When aluminum metal is heated with an element from Group \(6 \mathrm{~A}\) of the periodic table, an ionic compound forms. When the experiment is performed with an unknown Group 6 A element, the product is \(18.56 \%\) Al by mass. What is the formula of the compound?

We know the following information: 1. Aluminum metal (Al) combines with an element from Group 6A of the periodic table. 2. The product is 18.56% Al by mass.

The molar mass of aluminum (Al) is approximately 26.98 g/mol.

Assuming we have 100 grams of the compound, since the percentage of aluminum is given as 18.56% of the total mass, then the mass of Al would be \(18.56 \mathrm{~g}\). This means that the mass of the unknown Group 6A element would be the difference between the total mass and the mass of Al: Mass of the unknown element = \(100 \mathrm{~g} - 18.56 \mathrm{~g} = 81.44 \mathrm{~g}\)

Now, we will determine the moles of aluminum by dividing the mass by the molar mass: Moles of Al = \(\frac{18.56 \mathrm{~g}}{26.98 \mathrm{~g/mol}} ≈ 0.688 \mathrm{~mol}\) Let x represent the molar mass of the unknown element. We can calculate its moles using the mass: Moles of the unknown element = \(\frac{81.44 \mathrm{~g}}{x \mathrm{~g/mol}}\)

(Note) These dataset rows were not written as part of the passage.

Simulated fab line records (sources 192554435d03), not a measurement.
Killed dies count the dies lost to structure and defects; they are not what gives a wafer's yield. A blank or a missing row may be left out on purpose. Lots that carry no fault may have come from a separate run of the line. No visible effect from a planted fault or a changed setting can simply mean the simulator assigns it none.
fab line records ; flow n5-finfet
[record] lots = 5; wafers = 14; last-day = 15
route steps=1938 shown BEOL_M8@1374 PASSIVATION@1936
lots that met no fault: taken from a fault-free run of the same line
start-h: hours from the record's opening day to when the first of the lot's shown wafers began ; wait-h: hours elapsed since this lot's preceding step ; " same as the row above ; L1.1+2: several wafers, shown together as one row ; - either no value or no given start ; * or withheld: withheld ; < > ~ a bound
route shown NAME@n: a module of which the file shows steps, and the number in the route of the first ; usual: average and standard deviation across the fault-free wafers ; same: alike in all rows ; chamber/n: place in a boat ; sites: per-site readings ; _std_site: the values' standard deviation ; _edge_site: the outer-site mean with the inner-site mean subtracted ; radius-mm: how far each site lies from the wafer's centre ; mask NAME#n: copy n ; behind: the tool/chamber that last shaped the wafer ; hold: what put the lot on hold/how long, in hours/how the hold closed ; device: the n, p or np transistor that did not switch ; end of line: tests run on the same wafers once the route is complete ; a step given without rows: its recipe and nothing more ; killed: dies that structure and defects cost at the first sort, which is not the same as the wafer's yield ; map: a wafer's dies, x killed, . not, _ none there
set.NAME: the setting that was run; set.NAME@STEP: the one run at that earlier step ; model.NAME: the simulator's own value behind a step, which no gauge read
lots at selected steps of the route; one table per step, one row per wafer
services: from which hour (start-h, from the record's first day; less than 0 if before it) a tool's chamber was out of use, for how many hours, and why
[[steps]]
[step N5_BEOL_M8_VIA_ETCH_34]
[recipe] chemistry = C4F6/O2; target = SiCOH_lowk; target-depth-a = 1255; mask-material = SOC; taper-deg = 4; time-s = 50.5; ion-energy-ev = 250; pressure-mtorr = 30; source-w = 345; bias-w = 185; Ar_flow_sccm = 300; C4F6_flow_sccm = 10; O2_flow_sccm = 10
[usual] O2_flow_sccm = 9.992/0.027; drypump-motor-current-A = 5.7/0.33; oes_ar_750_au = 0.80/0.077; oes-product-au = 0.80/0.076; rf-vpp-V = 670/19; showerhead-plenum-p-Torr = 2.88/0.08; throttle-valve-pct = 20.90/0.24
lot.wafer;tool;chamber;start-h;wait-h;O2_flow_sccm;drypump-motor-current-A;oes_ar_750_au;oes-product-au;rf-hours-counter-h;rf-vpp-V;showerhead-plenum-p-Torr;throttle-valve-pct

We then calculate the mole ratio of aluminum to the unknown element by dividing the moles of aluminum by the moles of the unknown element: Mole ratio = \(\frac{0.688 \mathrm{~mol}}{\frac{81.44 \mathrm{~g}}{x \mathrm{~g/mol}}}\)

There are four main Group 6A elements in the periodic table: oxygen (O), sulfur (S), selenium (Se), and tellurium (Te). Their molar masses are approximately 16 g/mol (O), 32 g/mol (S), 79 g/mol (Se), and 128 g/mol (Te). We will calculate the mole ratios for each element and identify the one with the closest integer ratio: 1. For oxygen (O): Mole ratio = \(\frac{0.688 \mathrm{~mol}}{\frac{81.44 \mathrm{~g}}{16 \mathrm{~g/mol}}}\) ≈ 1.37 2. For sulfur (S): Mole ratio = \(\frac{0.688 \mathrm{~mol}}{\frac{81.44 \mathrm{~g}}{32 \mathrm{~g/mol}}}\) ≈ 2.72 3. For selenium (Se): Mole ratio = \(\frac{0.688 \mathrm{~mol}}{\frac{81.44 \mathrm{~g}}{79 \mathrm{~g/mol}}}\) ≈ 6.88 4. For tellurium (Te): Mole ratio = \(\frac{0.688 \mathrm{~mol}}{\frac{81.44 \mathrm{~g}}{128 \mathrm{~g/mol}}}\) ≈ 10.9

From the calculated mole ratios, aluminum and sulfur have the closest integer ratio (approximately 1:3). Therefore, the empirical formula of the compound is Al₂S₃.